Table of Contents
Fetching ...

USDRL: Unified Skeleton-Based Dense Representation Learning with Multi-Grained Feature Decorrelation

Wanjiang Weng, Hongsong Wang, Junbo Wang, Lei He, Guosen Xie

TL;DR

The paper addresses the inefficiencies of negative-based self-supervised methods in skeleton-based representation learning, particularly for dense prediction tasks. It introduces USDRL, a negative-sample-free framework that uses feature decorrelation across temporal, spatial, and instance domains, coupled with a Dense Spatio-Temporal Encoder (DSTE) to capture fine-grained spatio-temporal patterns. The method combines intra-sample consistency with inter-sample separability through a Multi-Grained Feature Decorrelation loss, incorporating Dense Shift Attention and Convolutional Attention to produce robust dense representations. Experiments on NTU-60, NTU-120, PKU-MMD I/II demonstrate state-of-the-art performance in action recognition, retrieval, and detection, with code released for reproducibility and further research impact.

Abstract

Contrastive learning has achieved great success in skeleton-based representation learning recently. However, the prevailing methods are predominantly negative-based, necessitating additional momentum encoder and memory bank to get negative samples, which increases the difficulty of model training. Furthermore, these methods primarily concentrate on learning a global representation for recognition and retrieval tasks, while overlooking the rich and detailed local representations that are crucial for dense prediction tasks. To alleviate these issues, we introduce a Unified Skeleton-based Dense Representation Learning framework based on feature decorrelation, called USDRL, which employs feature decorrelation across temporal, spatial, and instance domains in a multi-grained manner to reduce redundancy among dimensions of the representations to maximize information extraction from features. Additionally, we design a Dense Spatio-Temporal Encoder (DSTE) to capture fine-grained action representations effectively, thereby enhancing the performance of dense prediction tasks. Comprehensive experiments, conducted on the benchmarks NTU-60, NTU-120, PKU-MMD I, and PKU-MMD II, across diverse downstream tasks including action recognition, action retrieval, and action detection, conclusively demonstrate that our approach significantly outperforms the current state-of-the-art (SOTA) approaches. Our code and models are available at https://github.com/wengwanjiang/USDRL.

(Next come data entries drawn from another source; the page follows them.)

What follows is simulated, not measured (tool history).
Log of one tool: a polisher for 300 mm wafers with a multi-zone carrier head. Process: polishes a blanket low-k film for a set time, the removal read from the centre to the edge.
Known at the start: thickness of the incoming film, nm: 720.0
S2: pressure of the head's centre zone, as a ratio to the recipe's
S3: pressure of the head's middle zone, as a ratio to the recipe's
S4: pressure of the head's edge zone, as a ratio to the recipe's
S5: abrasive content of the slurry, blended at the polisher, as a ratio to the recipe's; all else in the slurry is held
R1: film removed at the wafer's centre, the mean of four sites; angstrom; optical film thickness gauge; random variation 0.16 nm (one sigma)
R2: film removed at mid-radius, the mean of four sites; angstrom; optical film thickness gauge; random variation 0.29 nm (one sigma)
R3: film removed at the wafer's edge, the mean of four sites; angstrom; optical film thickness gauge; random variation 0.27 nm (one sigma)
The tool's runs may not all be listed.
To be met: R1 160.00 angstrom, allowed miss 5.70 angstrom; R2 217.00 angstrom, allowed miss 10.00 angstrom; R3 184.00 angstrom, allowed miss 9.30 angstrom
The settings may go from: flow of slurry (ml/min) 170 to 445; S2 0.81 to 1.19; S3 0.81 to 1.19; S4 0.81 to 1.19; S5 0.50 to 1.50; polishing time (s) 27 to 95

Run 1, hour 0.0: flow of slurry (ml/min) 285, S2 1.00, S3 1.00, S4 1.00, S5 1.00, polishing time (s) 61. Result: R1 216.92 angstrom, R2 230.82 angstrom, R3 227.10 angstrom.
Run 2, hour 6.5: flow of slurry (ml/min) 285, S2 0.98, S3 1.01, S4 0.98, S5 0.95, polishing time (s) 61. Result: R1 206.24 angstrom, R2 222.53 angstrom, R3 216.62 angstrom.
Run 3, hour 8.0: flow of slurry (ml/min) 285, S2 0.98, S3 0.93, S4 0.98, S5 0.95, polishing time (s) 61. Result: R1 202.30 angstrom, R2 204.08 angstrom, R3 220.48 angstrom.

USDRL: Unified Skeleton-Based Dense Representation Learning with Multi-Grained Feature Decorrelation

TL;DR

The paper addresses the inefficiencies of negative-based self-supervised methods in skeleton-based representation learning, particularly for dense prediction tasks. It introduces USDRL, a negative-sample-free framework that uses feature decorrelation across temporal, spatial, and instance domains, coupled with a Dense Spatio-Temporal Encoder (DSTE) to capture fine-grained spatio-temporal patterns. The method combines intra-sample consistency with inter-sample separability through a Multi-Grained Feature Decorrelation loss, incorporating Dense Shift Attention and Convolutional Attention to produce robust dense representations. Experiments on NTU-60, NTU-120, PKU-MMD I/II demonstrate state-of-the-art performance in action recognition, retrieval, and detection, with code released for reproducibility and further research impact.

Abstract

Contrastive learning has achieved great success in skeleton-based representation learning recently. However, the prevailing methods are predominantly negative-based, necessitating additional momentum encoder and memory bank to get negative samples, which increases the difficulty of model training. Furthermore, these methods primarily concentrate on learning a global representation for recognition and retrieval tasks, while overlooking the rich and detailed local representations that are crucial for dense prediction tasks. To alleviate these issues, we introduce a Unified Skeleton-based Dense Representation Learning framework based on feature decorrelation, called USDRL, which employs feature decorrelation across temporal, spatial, and instance domains in a multi-grained manner to reduce redundancy among dimensions of the representations to maximize information extraction from features. Additionally, we design a Dense Spatio-Temporal Encoder (DSTE) to capture fine-grained action representations effectively, thereby enhancing the performance of dense prediction tasks. Comprehensive experiments, conducted on the benchmarks NTU-60, NTU-120, PKU-MMD I, and PKU-MMD II, across diverse downstream tasks including action recognition, action retrieval, and action detection, conclusively demonstrate that our approach significantly outperforms the current state-of-the-art (SOTA) approaches. Our code and models are available at https://github.com/wengwanjiang/USDRL.

Paper Structure

This paper contains 18 sections, 13 equations, 5 figures, 5 tables.

Figures (5)

  • Figure 1: Illustration of the feature decorrelation-based self-supervised skeleton-based representation learning paradigm. This approach aims to distribute samples uniformly and consistently in the representation space. Unlike Masked Sequence Modeling, it is lightweight and requires no decoder or complex masking strategies. Additionally, it simplifies Negative-based Contrastive Learning by eliminating the need for a memory bank or an additional momentum encoder, making it more streamlined and scalable.
  • Figure 2: The proposed Unified Skeleton-based Dense Representation Learning (USDRL) framework. USDRL incorporates the Dense Spatio-Temporal Encoder (DSTE) and three domain-specific projectors. The DSTE processes skeleton sequences to derive dense representations, which are further refined through MaxPooling and concatenation to generate condensed vectors. The Multi-Grained Feature Decorrelation training loss is devised to mitigate model collapse and guarantee both intra-sample consistency and inter-sample separability.
  • Figure 3: The basic layer of Dense Spatio-Temporal Encoder. It comprises the ConvAttn (CA) and Dense Shift Attn (DSA), where the symbol $\oplus$ denotes the weighted sum.
  • Figure 4: The impact of weight hyperparameter $\alpha$ for action recognition on the xsub evaluation of the NTU-60 dataset.
  • Figure 5: Visualizations of learned instance-level representations obtained by (a) Negative Contrastive Learning (CL), (b) Multi-Grained Feature Decorrelation (MG-FD) w/o $XC$, (c) Single-Grained FD w/ $XC$, and (d) MG-FD w/ $XC$ on the NTU-60. Nine classes from the testing set are randomly selected, and dots of the same color represent actions of the same class.